A US$12.5m windfall has boosted the coffers of University of California Davis – at the same time as increasing the holdings of Frog’s Leap Winery.
The award was stipulated in the will of Napa winegrower Louise Rossi, who died at the age of 99 without heirs earlier this year.
Rossi left an option to buy her 52 acre (21ha) wine ranch in Napa Valley’s Rutherford District to John Williams of Frog’s Leap, who had purchased most of her grapes for over a decade.
At the same time her will said that the profits from the sale – the land sold for US$12.5m – should be directed to the University of California Davis winemaking and grape growing program.
A leading advocate of sustainable and organic viticulture in California, Williams bought Rossi’s Sauvignon Blanc and Cabernet, as well as her old vine Riesling and Gamay grapes that others had seen no market for.
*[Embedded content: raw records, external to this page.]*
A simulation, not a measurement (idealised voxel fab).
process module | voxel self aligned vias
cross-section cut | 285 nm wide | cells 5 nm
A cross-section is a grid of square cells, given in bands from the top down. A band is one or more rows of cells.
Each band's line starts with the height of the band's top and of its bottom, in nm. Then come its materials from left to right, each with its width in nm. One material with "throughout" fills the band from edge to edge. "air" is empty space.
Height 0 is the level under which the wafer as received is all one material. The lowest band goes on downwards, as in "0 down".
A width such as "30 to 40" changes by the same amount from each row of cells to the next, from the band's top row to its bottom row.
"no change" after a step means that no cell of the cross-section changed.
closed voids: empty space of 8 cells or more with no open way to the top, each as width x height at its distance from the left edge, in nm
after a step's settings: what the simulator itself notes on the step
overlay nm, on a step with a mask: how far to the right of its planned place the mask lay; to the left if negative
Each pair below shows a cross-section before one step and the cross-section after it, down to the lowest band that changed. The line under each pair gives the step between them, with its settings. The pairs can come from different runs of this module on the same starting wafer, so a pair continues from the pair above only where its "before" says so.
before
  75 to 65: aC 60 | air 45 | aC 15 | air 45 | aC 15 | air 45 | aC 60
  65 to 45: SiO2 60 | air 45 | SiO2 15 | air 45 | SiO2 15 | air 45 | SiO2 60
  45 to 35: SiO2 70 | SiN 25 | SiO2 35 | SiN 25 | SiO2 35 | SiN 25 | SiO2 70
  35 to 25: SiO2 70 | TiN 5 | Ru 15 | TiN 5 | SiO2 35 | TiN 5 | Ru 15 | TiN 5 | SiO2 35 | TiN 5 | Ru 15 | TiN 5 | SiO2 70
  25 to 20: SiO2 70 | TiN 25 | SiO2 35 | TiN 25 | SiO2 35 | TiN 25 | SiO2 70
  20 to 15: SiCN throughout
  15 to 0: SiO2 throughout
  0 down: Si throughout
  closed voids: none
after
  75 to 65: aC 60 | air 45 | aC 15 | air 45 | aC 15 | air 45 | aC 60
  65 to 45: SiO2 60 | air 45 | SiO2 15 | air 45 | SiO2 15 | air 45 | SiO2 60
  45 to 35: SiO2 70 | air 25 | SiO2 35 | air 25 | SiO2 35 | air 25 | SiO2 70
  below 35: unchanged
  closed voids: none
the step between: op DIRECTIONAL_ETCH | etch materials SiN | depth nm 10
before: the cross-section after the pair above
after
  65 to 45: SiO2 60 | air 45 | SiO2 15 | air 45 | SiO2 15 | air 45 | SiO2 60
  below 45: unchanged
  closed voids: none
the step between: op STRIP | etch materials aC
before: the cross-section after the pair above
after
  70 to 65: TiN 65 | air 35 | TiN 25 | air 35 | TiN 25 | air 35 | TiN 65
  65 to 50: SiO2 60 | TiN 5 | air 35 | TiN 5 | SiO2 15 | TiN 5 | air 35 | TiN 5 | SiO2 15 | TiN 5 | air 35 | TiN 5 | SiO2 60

And Rossi, who well into her 90s liked to supervise the crushing of her grapes at Frog’s Leap, repaid Williams by leaving him the option to buy.
The land sale took place the last day of August. The award to Davis was announced on 16 November after her estate was closed out.
A longtime employee of the BLTaylor Electric Company, Louise Rossi survived her brother Ray, a UC Davis graduate who died in 1997 at the age of 91. The brother and sister had previously established the Rossi Prize at UC Davis to assist young winemaking students, and a portion of the gift will bolster that fund.
‘This is a tremendous opportunity for Frog’s Leap to extend its holdings on the Rutherford bench. This is a property that’s so hard to come across, and it comes to us in the right way, which is great,’ Williams said.
He added that the gift was discussed many times, but ‘you never knew with Louise.’